I remember two meetings from my first week at Northern Arts in May 2000 very vividly. One was with Mary Briggs and Elizabeth Hammill, two inspired and inspirational women who had a vision of creating a centre for childen's literature in Newcastle, and to collect illustrations and manuscripts relating to children's books. They had a cubbyhole of an office, much experience of being patronised, but a fierce determination. Their annual grant from my department (I had just become Head of Film, Media and Literature) was £8000 per year. Ten years later, Seven Stories, the national centre Mary and Elizabeth created, is coming up to its 5th birthday and a thriving place working on accredited museum status and other developments - although not without challenges as a result of that success, and the current funding environment.

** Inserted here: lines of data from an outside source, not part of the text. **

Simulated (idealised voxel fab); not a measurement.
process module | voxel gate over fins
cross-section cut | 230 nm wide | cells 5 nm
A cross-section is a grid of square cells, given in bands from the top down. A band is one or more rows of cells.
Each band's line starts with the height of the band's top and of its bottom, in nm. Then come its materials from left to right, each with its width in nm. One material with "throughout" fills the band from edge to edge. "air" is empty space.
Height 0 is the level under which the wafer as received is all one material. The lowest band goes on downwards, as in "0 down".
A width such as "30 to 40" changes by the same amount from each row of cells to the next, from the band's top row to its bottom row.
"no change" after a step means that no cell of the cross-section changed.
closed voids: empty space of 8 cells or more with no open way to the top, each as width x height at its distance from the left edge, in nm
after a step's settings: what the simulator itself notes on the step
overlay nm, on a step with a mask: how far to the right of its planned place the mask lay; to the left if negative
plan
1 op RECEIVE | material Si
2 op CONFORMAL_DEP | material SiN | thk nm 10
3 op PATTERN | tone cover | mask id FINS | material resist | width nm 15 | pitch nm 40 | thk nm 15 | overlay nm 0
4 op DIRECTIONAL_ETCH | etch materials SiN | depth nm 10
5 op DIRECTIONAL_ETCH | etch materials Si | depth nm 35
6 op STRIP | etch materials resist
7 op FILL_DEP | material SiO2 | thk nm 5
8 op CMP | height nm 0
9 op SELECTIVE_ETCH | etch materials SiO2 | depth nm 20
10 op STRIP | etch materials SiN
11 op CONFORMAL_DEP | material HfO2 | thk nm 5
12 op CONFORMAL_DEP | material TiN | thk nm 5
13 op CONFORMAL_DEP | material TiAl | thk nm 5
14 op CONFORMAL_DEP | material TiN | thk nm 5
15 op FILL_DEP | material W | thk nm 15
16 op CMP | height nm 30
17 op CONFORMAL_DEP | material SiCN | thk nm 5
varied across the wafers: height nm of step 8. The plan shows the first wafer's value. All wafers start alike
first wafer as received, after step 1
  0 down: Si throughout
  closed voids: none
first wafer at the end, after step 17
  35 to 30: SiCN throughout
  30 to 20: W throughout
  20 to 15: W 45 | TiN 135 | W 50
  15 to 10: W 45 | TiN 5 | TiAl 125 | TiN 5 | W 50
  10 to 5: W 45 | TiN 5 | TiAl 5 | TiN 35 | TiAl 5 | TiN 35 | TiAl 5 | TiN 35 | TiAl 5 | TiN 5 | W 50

The other meeting I remember was at the BFI with the other heads of film in the ten Regional Arts Boards - this being a year before Gerry Robinson and Peter Hewitt decided to merge the RABS and the Arts Council of England into one organisation. The meeting was to discuss the approach to the then fledgling Film Council (before it grew a UK pre-fix, and after its various parts had come out of BFI and Arts Council). They were clearly insistent on taking film and media out of the regional 'arts' bodies and into standalone 'screen agencies' which they would fund. At the end of the meeting, the chair of the meeting shared his current reading, suggesting it might be instructive for the group. It was Anthony Beevers' book Stalingrad.
Today's announcements by DCMS about arm's length bodies suggest that the particular quangic realignment I subsequently spent a year doing, which involved merging two organisations and half my own department into Northern Film and Media (in which I was only being saved from redundancy myself by a job coming up in the afore-mentioned merging of RABs and ACE) was a mere bout of fisticuffs compared to the heavy shelling and demolition going on now. The UK Film Council and Museums Libraries and Archives Council are to be abolished, alongside some other other mergers and reviews.
There are many implications of this, of course. It is clearly driven by a macho and misplaced cost-cutting and 'efficiency' agenda, that refuses to heed to logic, even where it means putting things back together once rent asunder (the lead for film seems to be heading back to BFI, for instance even though they have moved on in the last 10 years) or things which have restructured and refocused very radically - within the last two years in MLA's case. This is worrying for the Spending Review. It also comes alongside other abolitions: of the regional development agencies and the regional government offices to name two bodies which certainly played a huge part in the cultural regeneration of North East England. This is a huge amount of expertise to be lost in a short time. Other things logically start to fray, too - such as the partnerships of agencies brought together after the Hodge Review abolished regional cultural consortia. The practical implications will take time to work through. Most urgent, given the closure next month of the consultation, is consideration of issues of lottery distribution. How might that be best configured to enable investment into quality cultural activity and resilient organisations and ways of working?
My concern is that this feels like a list of things I've helped build being torn down in the wake of these cuts. (Though painful at the time, I do think Northern Arts losing film was a good thing ultimately, and Northern Film and Media a great success under Tom Harvey.) However, I am reminded of the interview I heard this morning with Owen Luder, the architect of Gateshead's famous 'Get Carter' car park, demolition of which began this very day. although obviously saddened, and seeing alternatives, he ultimately accepted that change sweeps most things away. (That's him in the photo above.) Maybe my point is change, the adaptive cycle and that things must continue to be built against the odds - in the way that Seven Stories was.
The important thing is that what follows can work. I would be the last to say the current infrastructure was perfect, and we shouldn't let resistance to cuts blind us to the redesign opportuity/challenge presented by these moves. I wouldn't want to worry the good folk of Audiences North East by reminding them of my role in setting it up, but one of the key things I argued for was that it would work across 'arts' , 'film', 'museums' and much more - because potential audiences didn't recognise those boundaries. It was a battle persuading some people, to be honest - and did mean closing another organisation. But it's worked, and ANE is a strong organisation with a growing membership. Could that approach be built on? Similarly, many creative people find it hard to draw a clear line between 'film' and 'moving image', and many galleries are full of video work. Can the sector(s) 'crowdsource' any strategic gaps, for instance? How do we work with local government, who could play an increasingly vital role as regional layers are stripped out, despite their own resource challenges?
More (or maybe less) anon, no doubt.